Sunday, February 1, 2015
Caveat Emptor: Customer Service Response Analyzed
For example, a business may have 500 employees, in everything from manufacturing to research to clerical.
The company may ship world wide.
Yet, if the company has a customer service department, today's expectation is the same principle as yesteryear's expectation: polite and timely response.
This is true whether it is in the internet age of email, or a simple phone call answered.
I find this critical to a business' reputation. A pleasant empathetic voice can make or break a company's reputation. A single, unpleasant or disrespectful secretary can misrepresent 500 dedicated employees. Being a "professional" means putting aside any personal issues and "putting on the work voice" and rising to the occasion of work. It is owed, not only to the employer, but to all the fellow employees, of whom one may represent.
Recently, I had an interesting interaction with a small company. Online reviews praise the store's incredible customer service personal touch.
In my case, it was not the in-store purchase, but mail order, instead. The business is run out of a man's home.
Once the purchase was made, a problem arose in which I emailed the contact early in the morning but did not get a response by late afternoon, so I called and left a voice mail. This was Day One.
Day Two, I did the same thing.
Day Three, again.
Day Four...several emails and another voice mail.
Day Five I received a call back.
The caller apologized and said, "You know, I don't think I got your email. You should know that emails are not always instant."
Please note that this is in the negative, twice. This makes it important.
Note that "think" is a weak assertion, which is in the negative and that the sentence about the emails is in the negative, making it also important.
Many people may question the validity, in context, of emails' speed.
Emails were sent 4 days in a row.
The key is to listen what you are being told. For me, I was listening to his apology about the 4 straight days of no responses. I had decided on Day 5 to no longer contact.
Then he said, "I'm going to be truthful and honest with you. I'm sorry I didn't get back to you earlier. I work from home. It's really hard to get work done when your kids are home from school."
When someone is deceptive with me, I politely bring the interaction to a close, and do not patronize the business again.
In this case, I noted that he did not say that his kids were home from school, so I checked and learned that the storm missed his area, so much so that a local called it "the storm that wasn't."
He went on to avoid answering my question and "promised" to make things "right" in a few "months", and this only "if he can." He said, "So you call me in three months."

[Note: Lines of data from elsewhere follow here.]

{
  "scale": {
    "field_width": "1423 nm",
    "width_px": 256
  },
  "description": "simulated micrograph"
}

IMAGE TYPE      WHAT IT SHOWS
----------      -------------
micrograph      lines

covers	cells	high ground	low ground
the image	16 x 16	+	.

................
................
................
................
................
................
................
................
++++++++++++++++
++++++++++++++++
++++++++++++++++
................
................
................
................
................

When someone writes to me, I attempt to answer all emails expeditiously. I have found messages left for me at blogtalkradio.com and Linkedin.com which I do not check regularly, which were months old. Other times, I have found someone's email in my spam folder, which I don't regularly check unless I have a reason.
Yesterday, I learned that "google video call" does not show up in my email...from my lap top, that is, but it does on my iPhone!
My point is that there are, at times, good reason why someone does not return a call or an email.
But at other times, there may be reasons that are not so...
I barely passed Latin at St. Pius X Preparatory Seminary in 1978, but I did learn enough to know what that phrase means.